Like I said, I know this a good set of heads. I'm just not happy about the 1.94 valves
I had a .030 over 350 with 1.94/1.50 iron heads and the 280H. Ran good. The cam needs at least a little gear and if it's an auto car it needs a converter.
I had a Torker II on mine with a 750 vacuum.
It was a good runner.
84firebird 04-30-2006, 01:08 AM I'm not here to argue about it but bigger is not always better, it's like having an intake that's too big. It might be good for high rpm horsepower but not necessarily for low end torque that's used on the street
i agree completely, it is your complete setup that determines what you need, i was talking simply based on flow numbers, bigger valve = more flow, however, more flow isnt always necessary. however i dont believe any low end loss of torque would be noticeable, but i dk, i havent ran one set of heads with both 1.94/1.50 and 2.02/1.60 valves
poboyracin 04-30-2006, 03:54 AM Professional head porters like to keep valves at 50-52% of bore size for velocity. My friend spent $250.00 on a set of vortecs to go from 1.94 to 2.02 and didn't improve 1/100th. I took the heads and pocket ported them he picked up a 10th. It all depends on the combination of the head. How big the runners are, the pocket, and the throat area. The throat area should typically be between 85-90% of the valve size.
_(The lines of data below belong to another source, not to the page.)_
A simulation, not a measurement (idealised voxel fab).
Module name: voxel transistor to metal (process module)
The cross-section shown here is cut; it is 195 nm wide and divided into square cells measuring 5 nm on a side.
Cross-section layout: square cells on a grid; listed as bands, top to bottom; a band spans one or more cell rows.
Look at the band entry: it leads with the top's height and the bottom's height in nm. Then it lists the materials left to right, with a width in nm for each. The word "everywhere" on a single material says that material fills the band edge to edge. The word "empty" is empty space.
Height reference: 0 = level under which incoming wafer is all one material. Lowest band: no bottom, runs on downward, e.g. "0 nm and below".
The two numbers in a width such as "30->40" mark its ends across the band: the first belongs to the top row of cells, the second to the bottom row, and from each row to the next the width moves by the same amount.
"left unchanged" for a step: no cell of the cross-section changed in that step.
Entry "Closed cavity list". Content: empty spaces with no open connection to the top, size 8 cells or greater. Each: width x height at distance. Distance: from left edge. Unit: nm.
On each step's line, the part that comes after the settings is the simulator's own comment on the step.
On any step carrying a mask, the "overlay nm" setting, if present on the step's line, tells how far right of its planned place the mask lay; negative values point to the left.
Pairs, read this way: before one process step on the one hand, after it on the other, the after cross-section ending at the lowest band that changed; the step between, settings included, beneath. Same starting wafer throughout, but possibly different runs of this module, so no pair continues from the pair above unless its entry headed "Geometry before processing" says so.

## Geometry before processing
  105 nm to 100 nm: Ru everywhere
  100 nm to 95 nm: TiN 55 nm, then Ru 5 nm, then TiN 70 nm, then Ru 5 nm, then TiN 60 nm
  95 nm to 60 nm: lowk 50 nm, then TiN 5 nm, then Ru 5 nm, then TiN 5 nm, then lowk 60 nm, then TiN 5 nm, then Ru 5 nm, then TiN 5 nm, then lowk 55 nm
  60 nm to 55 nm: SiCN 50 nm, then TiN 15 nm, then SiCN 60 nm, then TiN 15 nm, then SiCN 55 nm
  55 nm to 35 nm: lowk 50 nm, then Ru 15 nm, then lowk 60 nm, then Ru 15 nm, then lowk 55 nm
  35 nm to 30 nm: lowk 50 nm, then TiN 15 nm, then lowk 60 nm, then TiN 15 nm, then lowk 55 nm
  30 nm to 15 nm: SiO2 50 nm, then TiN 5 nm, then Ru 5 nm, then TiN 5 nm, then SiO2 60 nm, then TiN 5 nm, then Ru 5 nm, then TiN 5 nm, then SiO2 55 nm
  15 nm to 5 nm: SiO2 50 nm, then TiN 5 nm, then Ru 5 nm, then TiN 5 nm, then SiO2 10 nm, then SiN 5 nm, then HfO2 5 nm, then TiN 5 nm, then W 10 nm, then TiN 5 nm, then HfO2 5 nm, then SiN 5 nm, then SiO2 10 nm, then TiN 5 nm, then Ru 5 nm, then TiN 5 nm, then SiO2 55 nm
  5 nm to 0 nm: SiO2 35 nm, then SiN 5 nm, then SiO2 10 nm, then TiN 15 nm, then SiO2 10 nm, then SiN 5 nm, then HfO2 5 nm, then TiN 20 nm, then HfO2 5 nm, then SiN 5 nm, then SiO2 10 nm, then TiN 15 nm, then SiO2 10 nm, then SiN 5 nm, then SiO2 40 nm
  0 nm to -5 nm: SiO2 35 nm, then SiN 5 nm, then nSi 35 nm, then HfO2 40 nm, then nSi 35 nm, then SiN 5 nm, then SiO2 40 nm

84firebird 04-30-2006, 11:24 PM Professional head porters like to keep valves at 50-52% of bore size for velocity. My friend spent $250.00 on a set of vortecs to go from 1.94 to 2.02 and didn't improve 1/100th. I took the heads and pocket ported them he picked up a 10th. It all depends on the combination of the head. How big the runners are, the pocket, and the throat area. The throat area should typically be between 85-90% of the valve size.
makes sense...
there is actually a formula kinda thing for that? and you're talking talking throat area as height x width of the throat of the intake runner right? I wanna test it out when i port the next set of heads :) hehe
poboyracin 05-01-2006, 01:31 AM makes sense...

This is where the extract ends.